Pressure on Israel from the European Union continued on Thursday as the foreign ministers of 16 of the EU’s 28 member states joined in a demand for the labeling of Israeli goods produced over the Green Line and sold on the continent.
The ministers sent a letter to EU foreign policy chief Federica Mogherini asking her to move forward with the labeling proposal, Haaretz, which obtained a copy, reported on Thursday.
The letter was signed by France, Britain, Spain, Italy, Belgium, Sweden, Malta, Austria, Ireland, Portugal, Slovenia, Hungary, Finland, Denmark, The Netherlands and Luxembourg. Germany was the only one of the five major EU members not to sign.
“We would like to draw your attention to the letter dated 13th April 2013 sent to your predecessor on EU-wide guidelines on the labeling of settlement produce/products,” reads the letter. “…We remain of the view that this is an important step in the full implementation of EU long-standing policy, in relation to the preservation of the two-state solution.”
The diplomats sought to justify the labeling on the grounds of protecting consumers from bring “misled by false information.”

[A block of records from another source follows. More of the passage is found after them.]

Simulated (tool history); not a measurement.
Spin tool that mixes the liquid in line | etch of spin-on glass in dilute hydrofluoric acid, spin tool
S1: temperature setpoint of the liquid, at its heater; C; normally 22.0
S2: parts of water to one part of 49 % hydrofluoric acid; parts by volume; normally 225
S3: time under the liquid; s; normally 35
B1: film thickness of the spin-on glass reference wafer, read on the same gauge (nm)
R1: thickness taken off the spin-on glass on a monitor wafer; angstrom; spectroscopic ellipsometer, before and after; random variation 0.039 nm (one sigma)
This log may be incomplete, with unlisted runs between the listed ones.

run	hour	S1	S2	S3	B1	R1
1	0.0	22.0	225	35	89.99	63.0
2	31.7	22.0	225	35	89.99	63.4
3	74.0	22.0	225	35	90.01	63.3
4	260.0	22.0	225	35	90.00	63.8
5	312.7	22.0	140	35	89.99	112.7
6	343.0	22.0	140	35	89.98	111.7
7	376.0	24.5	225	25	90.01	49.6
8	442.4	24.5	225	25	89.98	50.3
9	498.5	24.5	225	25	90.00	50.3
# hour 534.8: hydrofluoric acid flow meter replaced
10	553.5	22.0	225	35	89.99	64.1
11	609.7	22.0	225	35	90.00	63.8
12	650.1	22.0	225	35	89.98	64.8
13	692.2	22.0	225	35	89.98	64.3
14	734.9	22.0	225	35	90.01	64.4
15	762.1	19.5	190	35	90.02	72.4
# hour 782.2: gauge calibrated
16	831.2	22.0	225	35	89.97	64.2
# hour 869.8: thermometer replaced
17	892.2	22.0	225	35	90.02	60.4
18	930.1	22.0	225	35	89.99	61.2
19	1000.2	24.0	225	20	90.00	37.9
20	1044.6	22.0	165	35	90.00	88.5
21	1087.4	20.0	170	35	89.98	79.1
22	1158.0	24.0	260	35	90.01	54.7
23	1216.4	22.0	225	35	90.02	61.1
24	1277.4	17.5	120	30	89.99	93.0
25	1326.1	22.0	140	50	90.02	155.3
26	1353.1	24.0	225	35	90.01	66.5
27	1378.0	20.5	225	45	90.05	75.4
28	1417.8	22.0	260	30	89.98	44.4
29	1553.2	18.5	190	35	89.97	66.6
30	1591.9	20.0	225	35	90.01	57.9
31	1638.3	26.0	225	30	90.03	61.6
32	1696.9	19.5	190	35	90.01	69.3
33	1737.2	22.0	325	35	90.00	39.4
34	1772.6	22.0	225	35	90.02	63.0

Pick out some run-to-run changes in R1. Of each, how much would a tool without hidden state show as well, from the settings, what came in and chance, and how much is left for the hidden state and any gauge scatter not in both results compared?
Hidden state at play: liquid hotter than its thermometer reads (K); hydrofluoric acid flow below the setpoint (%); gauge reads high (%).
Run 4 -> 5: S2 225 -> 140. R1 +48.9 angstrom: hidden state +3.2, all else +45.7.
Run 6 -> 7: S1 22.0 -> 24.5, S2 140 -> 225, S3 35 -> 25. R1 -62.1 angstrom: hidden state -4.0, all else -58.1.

“European consumers must indeed have confidence in knowing the origin of goods they are purchasing,” the ministers wrote. “Green Line Israel and Palestinian producers will benefit from this.”
EU countries had said before the Israeli elections in March that they would wait to see what the new government would look like before resuming efforts to reach a two-state solution. With Israeli Prime Minister Binyamin Netanyahu’s re-election and the likely installation of a narrow rightist government, the EU now wants to forge ahead.